Brent Crude Futures End Lower in Choppy Trading
Brent crude oil futures edged lower in choppy trading on Tuesday, as investors awaited new data after concluding that a deal between Iran and world powers would bring no immediate increase in crude supplies.
"The market is waiting to see how things develop with Iran. For the oil markets, this puts us in kind of a holding pattern," said Phil Flynn, an energy analyst with the Price Futures Group in Chicago, Illinois.
"There are not a lot of headlines to drive us until we get new data," Flynn said.
Rising oil products prices stemmed losses in the crude markets.
Refined fuels, including ICE gasoil, RBOB gasoline and heating oil, finished the session up. Heating oil remained firm throughout the session as cold temperatures boosted demand at a time when inventories were expected to drop.
"It's cold ... and we're seeing a surge towards the commodity that's more in demand at this time of year," said Stephen Schork, editor of the Schork Report in Villanova, Pennsylvania.
Schork said gasoline supplies were at a surplus relative to the 5-year average, but distillates are at a deficit.
Brent outperformed U.S. crude oil, or West Texas Intermediate (WTI), for most of the session, pushing the spread between the two benchmarks to an 8-month high.
"U.S. inventories are still burgeoning and we're still getting that big disconnect" between the benchmarks' prices, said Flynn.
Front-month Brent crude fell 12 cents to settle at $110.88 a barrel. It plunged by as much as $3 on Monday, but recouped most of those losses to end 5 cents down.
U.S. oil fell 41 cents to $93.68 a barrel, below the 10-day moving average of $93.96.
The Brent-WTI spread settled at $17.20, having swung between an 8-month high of $17.46 and a low of $16.05 for the session.
Analysts noted that U.S. crude has traded in a narrow range around $92 to $96 since the beginning of the month. Brent, which is more responsive to geopolitical risk, has moved between $103 and $112 in November.
The nuclear deal, reached in Geneva on Sunday, halts Iran's most sensitive nuclear activity and suspends some sanctions imposed by the West, but caps Iran's exports at the current level of about 1 million barrels per day (bpd).
Iran is mobilizing more ships to store and transport oil, aiming to keep its fields working and mitigate losses of several billion dollars a month as sanctions remain in place for at least another six months, sources say.

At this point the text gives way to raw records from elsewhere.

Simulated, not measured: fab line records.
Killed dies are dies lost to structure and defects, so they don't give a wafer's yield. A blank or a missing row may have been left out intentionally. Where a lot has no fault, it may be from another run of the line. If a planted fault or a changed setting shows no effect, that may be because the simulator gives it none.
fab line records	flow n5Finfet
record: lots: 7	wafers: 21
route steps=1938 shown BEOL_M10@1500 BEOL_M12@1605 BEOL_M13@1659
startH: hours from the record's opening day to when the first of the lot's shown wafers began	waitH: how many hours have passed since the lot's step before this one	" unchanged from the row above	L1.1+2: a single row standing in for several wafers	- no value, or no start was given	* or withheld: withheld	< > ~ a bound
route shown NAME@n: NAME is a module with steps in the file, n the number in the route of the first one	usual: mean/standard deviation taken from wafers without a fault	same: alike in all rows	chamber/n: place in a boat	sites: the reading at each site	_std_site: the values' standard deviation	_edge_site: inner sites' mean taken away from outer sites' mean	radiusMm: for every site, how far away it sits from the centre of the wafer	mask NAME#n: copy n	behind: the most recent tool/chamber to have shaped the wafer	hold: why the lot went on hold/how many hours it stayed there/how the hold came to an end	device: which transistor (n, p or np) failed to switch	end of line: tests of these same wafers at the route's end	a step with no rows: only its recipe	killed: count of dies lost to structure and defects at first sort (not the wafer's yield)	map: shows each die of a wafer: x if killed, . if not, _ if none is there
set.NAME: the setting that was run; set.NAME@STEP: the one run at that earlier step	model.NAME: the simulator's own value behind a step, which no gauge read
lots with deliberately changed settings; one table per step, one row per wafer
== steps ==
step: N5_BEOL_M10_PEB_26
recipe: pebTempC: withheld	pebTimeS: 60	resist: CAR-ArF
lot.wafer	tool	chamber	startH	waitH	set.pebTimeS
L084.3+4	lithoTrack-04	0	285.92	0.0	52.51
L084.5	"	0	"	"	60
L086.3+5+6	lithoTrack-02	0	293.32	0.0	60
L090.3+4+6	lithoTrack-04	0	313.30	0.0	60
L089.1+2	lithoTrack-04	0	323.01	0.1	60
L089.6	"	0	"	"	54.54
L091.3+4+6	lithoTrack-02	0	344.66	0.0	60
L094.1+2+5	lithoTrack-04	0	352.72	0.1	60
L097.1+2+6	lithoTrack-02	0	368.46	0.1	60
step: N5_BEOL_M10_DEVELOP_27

Libyan oil workers, civil servants and private sector staff went on strike in the port city of Benghazi on Tuesday, protesting against deteriorating security a day after deadly clashes there between the army and Islamist militants.
With more Iranian oil unlikely to enter the market in the next six months, supply concerns continue to support Brent prices amid disruptions to oil exports from Libya that show little sign of easing.
U.S. crude futures extended losses by about 10 cents after industry group American Petroleum Institute (API) reported a 6.9 million barrel rise in crude oil inventories, far higher than the 600,000-barrel build anticipated by a Reuters poll of 11 analysts.
Gasoline stocks rose and distillate stocks fell by 1.7 million barrels, loosely in line with analysts' forecasts.
Investors are looking ahead to the more closely watched official U.S. Energy Information Administration data on Wednesday.
CME Group Inc said on Tuesday it had changed the contract expiration price of 10 New York Mercantile Exchange energy products and related instruments settled between May and October because of a technical glitch.